25.06.2012

Sod cutting ceremony for future gamma-ray telescope

Construction of a telescope prototype for the planned Cherenkov Telescope Array (CTA) gamma-ray observatory started with a sod cutting ceremony in Berlin this week. At the research campus in Berlin Adlershof, a full-size mechanical prototype will be built in the coming months for the medium-sized of the three different planned CTA telescope types. “This is an important step for extending the astroparticle physics activities at DESY,” emphasised Professor Helmut Dosch, Chairman of the DESY Board of Directors.

Simulation of the prototype at the Adlershof campus in Berlin.

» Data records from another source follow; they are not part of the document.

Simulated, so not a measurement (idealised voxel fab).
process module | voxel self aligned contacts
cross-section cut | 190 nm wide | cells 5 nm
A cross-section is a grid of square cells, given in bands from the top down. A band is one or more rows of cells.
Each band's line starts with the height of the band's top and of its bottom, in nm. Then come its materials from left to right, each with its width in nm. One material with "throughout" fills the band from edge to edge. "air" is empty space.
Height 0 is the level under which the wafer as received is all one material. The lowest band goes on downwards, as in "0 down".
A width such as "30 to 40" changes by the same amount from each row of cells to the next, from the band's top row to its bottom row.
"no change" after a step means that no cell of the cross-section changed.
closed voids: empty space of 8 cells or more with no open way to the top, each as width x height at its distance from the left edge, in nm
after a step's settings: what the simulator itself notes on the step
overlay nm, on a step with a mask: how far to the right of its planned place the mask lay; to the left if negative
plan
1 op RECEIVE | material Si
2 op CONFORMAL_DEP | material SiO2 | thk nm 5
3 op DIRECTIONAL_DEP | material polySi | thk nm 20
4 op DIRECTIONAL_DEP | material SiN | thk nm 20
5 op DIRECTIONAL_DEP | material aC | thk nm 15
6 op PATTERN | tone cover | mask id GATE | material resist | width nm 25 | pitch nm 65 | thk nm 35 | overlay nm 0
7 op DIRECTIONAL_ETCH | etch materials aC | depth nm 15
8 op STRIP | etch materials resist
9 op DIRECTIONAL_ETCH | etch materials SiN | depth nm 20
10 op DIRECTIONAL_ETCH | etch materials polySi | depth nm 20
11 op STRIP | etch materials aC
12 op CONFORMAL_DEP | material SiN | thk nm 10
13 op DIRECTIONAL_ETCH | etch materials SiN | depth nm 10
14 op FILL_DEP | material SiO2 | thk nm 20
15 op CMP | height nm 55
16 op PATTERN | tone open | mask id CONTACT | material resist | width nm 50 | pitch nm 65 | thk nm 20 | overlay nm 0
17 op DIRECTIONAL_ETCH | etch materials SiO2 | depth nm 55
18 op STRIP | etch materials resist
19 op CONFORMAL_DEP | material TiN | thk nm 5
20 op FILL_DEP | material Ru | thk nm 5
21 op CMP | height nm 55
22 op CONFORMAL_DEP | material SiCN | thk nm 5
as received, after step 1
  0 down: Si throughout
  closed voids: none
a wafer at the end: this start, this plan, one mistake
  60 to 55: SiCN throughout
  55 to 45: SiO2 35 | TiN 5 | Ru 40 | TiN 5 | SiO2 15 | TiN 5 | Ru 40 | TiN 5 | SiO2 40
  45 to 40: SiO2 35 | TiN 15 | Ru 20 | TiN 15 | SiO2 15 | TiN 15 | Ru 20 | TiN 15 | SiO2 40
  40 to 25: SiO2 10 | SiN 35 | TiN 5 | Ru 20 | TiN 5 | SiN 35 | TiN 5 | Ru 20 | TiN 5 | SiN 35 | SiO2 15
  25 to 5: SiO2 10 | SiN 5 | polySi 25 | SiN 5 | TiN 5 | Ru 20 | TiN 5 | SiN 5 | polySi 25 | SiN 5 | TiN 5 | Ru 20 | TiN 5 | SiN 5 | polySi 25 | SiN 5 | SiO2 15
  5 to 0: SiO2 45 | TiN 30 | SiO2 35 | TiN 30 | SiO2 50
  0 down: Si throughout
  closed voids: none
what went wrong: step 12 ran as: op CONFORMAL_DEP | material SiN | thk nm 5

The CTA, built by an international consortium, will be a facility to measure light of highest energies, and it is one of DESY's future projects. “The universe is full of natural particle accelerators, for example supernova explosions, in binary star systems or active galactic nuclei. So far, we only know 150 of these objects and we have an initial physical understanding of these fascinating systems,” said Professor Christian Stegmann, head of the DESY institute in Zeuthen. “The Cherenkov Telescope Array will observe thousands of these accelerators with unprecedented sensitivity. It will be the gamma astronomy observatory of the future.” Its location has not yet been determined.

The CTA consortium consists of more than 1000 members from 27 countries.DESY is responsible for the design and construction of the mechanical structures and the control systems of the telescopes that have a 12-metre mirror surface diameter. It also coordinates the complete construction of these telescopes. Moreover, DESY makes substantial contributions to the control and monitoring systems of the planned telescope array, to the electronics, the optimisation of CTA performance as well as computing-intensive simulations and analyses.

Professor Anke Kaysser-Pyzalla, Scientific Director at the Helmholtz-Zentrum Berlin, and Professor Stegmann jointly launched the construction phase and, after the first sod cutting, passed the responsibility on to the construction management. In the coming months, the foundation will be laid, followed by the mounting of the individual components of the prototype with a mirror surface area of a total of 100 square metres. After this, a data taking programme lasting several months will be started to understand the properties of the prototype in detail, to optimise the control and security systems, and to work on calibration aspects.

The CTA group at DESY in Zeuthen closely cooperates with the Universität Potsdam and the Humboldt Universität zu Berlin within the framework of the Berlin Brandenburg Cluster, and it is a member of the Helmholtz Alliance Astroparticle Physics in the fields of high-energy sources and search for dark matter.